The aerospace company hopes to set a new world record with the plane
The all-electric plane built by the British aerospace company – which was once related to the famed automaker but is now a separate entity – completed its maiden flight last week in the UK. The Spirit of Innovation flew for 15 minutes, marking the beginning of an extensive testing process that will include an attempt at a new world speed record.
The single-seat plane took off from the UK Ministry of Defense’s Boscombe Down testing facility in Wiltshire, England on Wednesday, according to a press release. During the 15-minute flight, Spirit of Innovation was propelled by a 400kW powertrain consisting of three motors connected to a 6,000-cell battery pack. Rolls-Royce claims it is the most power-dense battery ever created for a plane.
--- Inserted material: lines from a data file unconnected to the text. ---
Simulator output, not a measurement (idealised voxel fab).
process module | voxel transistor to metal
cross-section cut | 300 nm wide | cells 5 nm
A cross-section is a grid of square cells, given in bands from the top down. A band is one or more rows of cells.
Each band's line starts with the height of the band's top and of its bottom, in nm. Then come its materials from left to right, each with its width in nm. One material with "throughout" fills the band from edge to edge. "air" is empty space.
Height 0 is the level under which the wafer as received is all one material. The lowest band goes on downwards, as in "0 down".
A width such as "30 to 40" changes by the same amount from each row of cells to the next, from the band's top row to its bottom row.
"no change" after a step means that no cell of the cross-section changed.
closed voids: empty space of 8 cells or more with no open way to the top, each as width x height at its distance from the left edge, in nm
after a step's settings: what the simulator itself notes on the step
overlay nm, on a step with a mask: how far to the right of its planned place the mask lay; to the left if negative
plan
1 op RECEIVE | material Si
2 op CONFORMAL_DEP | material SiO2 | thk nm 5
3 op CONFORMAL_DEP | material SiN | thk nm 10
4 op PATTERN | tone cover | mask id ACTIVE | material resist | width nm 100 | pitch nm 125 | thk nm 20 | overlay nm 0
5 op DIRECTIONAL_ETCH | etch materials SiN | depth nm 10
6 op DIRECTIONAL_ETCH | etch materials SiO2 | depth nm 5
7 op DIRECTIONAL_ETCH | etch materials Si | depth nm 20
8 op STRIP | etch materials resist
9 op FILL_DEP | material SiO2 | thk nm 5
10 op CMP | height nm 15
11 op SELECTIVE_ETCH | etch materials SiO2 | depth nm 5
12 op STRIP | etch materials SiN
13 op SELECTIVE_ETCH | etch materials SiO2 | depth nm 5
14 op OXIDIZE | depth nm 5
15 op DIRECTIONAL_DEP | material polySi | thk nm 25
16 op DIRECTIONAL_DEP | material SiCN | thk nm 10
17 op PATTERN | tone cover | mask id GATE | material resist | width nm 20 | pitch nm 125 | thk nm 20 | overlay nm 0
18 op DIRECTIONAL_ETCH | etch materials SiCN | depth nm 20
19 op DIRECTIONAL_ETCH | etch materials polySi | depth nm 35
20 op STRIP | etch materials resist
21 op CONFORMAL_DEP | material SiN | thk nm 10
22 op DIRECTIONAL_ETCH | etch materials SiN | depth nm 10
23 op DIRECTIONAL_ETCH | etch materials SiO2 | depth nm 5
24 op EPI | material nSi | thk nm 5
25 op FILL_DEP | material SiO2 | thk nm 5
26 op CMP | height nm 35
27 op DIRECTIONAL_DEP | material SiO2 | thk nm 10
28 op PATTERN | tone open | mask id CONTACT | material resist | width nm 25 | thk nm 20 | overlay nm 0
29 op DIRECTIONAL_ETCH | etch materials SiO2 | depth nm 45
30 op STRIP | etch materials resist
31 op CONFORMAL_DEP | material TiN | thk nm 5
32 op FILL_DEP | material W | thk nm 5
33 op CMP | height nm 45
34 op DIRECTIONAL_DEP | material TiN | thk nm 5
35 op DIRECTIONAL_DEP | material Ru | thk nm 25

The electric aircraft was first announced in 2019 and is part of the Accelerating the Electrification of Flight (ACCEL) programme, an initiative funded, in part, by the UK’s Aerospace Technology Institute and government. Although the Spirit of Innovation is the only zero-emission aircraft the company has shown off so far, the Rolls-Royce hopes to team up with air framer Tecnam and Scandinavian airline Widerøe to produce an all-electric passenger plane by 2026.
“We are focused on producing the technology breakthroughs society needs to decarbonize transport across air, land and sea, and capture the economic opportunity of the transition to net zero,” Rolls-Royce CEO Warren East said in a statement. “This is not only about breaking a world record; the advanced battery and propulsion technology developed for this programme has exciting applications for the Urban Air Mobility market and can help make ‘jet zero’ a reality.”
Rolls-Royce hasn’t mentioned how fast the Spirit of Innovation travelled during its first flight, but its eventual goal is to hit a top speed 483 km/hr. That would set a new world record for an electric plane, according to Electrek. The current mark belongs to a Siemens electric plane that reached a top speed of 338 km/hr in 2017. No timetable for attempting the record has been announced yet.
Either way, electric air travel may be here sooner than any of us expected.